Tech tax advocates said to prepare last-ditch push for EU deal
Proponents of a tax on the European revenue of tech giants are preparing a last-ditch push for a deal this week, amid continuing resistance to a levy that divides the region’s governments and threatens to fragment its single market.
European Union envoys in Brussels will discuss the latest compromise proposal on Wednesday, said a person familiar with the matter. Austria, which holds the rotating presidency of the bloc, seeks a political agreement on the tax that would hit the likes of Facebook Inc. and Alphabet Inc.’s Google at a meeting of the finance ministers next week, according to documents seen by Bloomberg.
Here are the main elements of the draft compromise tabled by Austria, according to an internal memo dated Nov. 23:
- A 3 percent levy would be imposed on the European sales of companies with a global annual revenue of 750 million euros ($850 million) or more.
- The idea behind the proposed EU tax is to pay the levy to the country where tech users are based, rather than where a company places its headquarters. The levy would apply on revenue from “targeted advertising,” “intermediation services” and “sale of user data.”
- “Identifying the place where a user’s device has been used and, therefore, the place of taxation should be possible due to the Internet Protocol (IP) address of the user’s device.”
- Member states will be free to deduct the digital services tax from the corporate income tax base in their territory.
- “Revenues resulting from the supply of communication or payment services should therefore remain outside the scope of the tax because such suppliers do not operate as a marketplace, but rather produce support software or other information technology instruments.”

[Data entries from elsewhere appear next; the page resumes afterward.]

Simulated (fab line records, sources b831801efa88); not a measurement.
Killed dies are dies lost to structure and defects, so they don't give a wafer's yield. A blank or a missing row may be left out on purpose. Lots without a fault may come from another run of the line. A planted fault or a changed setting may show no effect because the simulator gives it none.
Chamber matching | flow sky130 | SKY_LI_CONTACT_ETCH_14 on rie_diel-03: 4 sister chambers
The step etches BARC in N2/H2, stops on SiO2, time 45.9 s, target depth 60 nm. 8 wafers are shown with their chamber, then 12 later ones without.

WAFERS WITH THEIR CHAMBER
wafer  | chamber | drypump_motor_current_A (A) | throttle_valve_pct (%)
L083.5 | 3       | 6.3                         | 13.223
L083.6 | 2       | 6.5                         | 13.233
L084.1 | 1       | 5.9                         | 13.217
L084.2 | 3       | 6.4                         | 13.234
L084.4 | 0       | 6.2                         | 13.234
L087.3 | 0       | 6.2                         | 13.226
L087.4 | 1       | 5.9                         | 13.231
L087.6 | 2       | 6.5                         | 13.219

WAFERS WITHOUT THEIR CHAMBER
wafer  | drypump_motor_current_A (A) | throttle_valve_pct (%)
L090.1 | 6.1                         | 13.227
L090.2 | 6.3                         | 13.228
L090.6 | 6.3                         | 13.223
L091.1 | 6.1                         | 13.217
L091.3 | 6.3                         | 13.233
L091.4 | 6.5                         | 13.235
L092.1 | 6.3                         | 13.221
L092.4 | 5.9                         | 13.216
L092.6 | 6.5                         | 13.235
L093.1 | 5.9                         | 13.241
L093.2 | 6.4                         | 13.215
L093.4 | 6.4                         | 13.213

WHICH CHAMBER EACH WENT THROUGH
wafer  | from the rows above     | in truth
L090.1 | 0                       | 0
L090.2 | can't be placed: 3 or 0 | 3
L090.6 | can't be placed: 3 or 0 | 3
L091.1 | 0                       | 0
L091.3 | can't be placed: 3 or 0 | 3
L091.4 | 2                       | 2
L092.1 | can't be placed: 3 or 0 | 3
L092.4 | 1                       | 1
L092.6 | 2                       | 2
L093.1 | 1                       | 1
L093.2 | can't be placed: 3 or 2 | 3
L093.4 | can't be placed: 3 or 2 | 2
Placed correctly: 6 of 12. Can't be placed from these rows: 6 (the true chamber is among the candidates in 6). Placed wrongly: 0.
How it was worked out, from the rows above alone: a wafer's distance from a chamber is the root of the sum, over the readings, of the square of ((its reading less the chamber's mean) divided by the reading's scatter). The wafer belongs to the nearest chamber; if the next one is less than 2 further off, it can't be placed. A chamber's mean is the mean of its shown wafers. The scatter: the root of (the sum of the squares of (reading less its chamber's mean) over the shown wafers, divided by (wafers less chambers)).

- “The provision of regulated financial services” such as trading execution, which are aimed at providing a safe environment for transactions by regulated financial entities “should not fall within the scope” of the levy. “However, the provision of non-regulated services by regulated financial entities could fall within the scope.”
- If political agreement on the tax is reached, then member states will be required to transpose the directive into national law by the end of December 2021 “at the latest.” The tax will be applicable on revenue generated as of 2022.
- By the end of 2020, the European Commission will prepare a report “assessing the progress made on the revisions to the international corporate tax standards to address the challenges arising from digitalization agreed at the OECD level.” If enough progress has been made toward a global approach to taxing tech companies, the bloc’s executive arm could propose to postpone or repeal the European levy.
- The Austrian presidency’s proposal envisages that the tax will expire “upon the entry into application of the revisions to the international corporate tax standards to address the challenges arising from digitalization agreed at OECD level,” or by a specific date yet to be agreed.
The person familiar with the discussions among EU member states said that despite the introduction of so-called sunset clauses that would repeal the levy if and when developed nations at the Organisation for Economic Co-operation and Development reach a deal on a global approach, skeptics including Ireland and Sweden still object to the tax. The prospects of reaching a deal are thus slim, the person said, asking not to be named as the matter is sensitive.
Even though unanimity is required for the introduction of taxes at the EU level, frustrated advocates of the tax, including France, could opt to go it alone, or introduce the levy in coordination with willing governments. Member states including Spain, Italy and the U.K. have already announced plans for a digital tax, following a global trend where countries including South Korea, Singapore and Australia are proposing their own strategies.